So in the context of offense, this is why I say that PowerShell really isn’t special. Defenders truly are armed with the tools they need to detect and mitigate against PowerShell attacks. So the next time you find yourself worrying about PowerShell attacks, make sure you’re worrying equally, if not more about every other kind of payload that could execute on your system. Don’t be na├»ve, however, and write PowerShell off as a “solved problem.” There will always continue to be innovative bypass/evasion research in the PowerShell space. Let’s continue to bring this to the public’s attention and the community will continue to benefit from the fruits of offensive and defensive research.
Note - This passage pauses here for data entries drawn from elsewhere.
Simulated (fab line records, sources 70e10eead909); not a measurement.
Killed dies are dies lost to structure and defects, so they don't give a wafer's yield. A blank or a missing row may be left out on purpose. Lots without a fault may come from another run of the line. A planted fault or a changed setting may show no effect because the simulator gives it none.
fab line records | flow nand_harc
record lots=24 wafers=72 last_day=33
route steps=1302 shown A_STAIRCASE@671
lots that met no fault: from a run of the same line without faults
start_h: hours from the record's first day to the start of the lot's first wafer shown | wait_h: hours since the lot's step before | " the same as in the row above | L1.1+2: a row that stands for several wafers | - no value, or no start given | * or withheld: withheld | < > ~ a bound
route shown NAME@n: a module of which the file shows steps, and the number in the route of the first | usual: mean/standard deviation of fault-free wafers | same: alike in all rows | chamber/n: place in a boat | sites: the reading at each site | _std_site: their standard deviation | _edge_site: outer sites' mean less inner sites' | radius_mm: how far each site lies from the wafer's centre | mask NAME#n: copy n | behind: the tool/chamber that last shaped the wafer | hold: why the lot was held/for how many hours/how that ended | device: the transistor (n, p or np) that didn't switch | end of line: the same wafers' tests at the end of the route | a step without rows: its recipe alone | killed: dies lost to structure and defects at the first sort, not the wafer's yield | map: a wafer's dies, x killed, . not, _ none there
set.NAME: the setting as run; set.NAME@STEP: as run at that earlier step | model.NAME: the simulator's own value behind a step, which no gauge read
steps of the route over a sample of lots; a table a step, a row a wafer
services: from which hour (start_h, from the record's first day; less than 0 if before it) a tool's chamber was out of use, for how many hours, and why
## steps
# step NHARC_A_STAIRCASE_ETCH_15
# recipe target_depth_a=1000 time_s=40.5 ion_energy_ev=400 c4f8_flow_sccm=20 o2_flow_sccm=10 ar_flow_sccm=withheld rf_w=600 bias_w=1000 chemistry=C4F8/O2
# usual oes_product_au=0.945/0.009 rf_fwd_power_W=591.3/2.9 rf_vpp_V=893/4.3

References for securing/monitoring PowerShell:

Friday, December 30, 2016

Updating Device Guard Code Integrity Policies

In previous posts about Device Guard, I spent a lot of time talking about initial code integrity (CI) configurations and bypasses. What I haven't covered until now however is an extremely important topic: how does one effectively install software and update CI policies according? In this post, I will walk you through how I got Chrome installed on my Surface Book running on an enforced Device Guard code integrity policy.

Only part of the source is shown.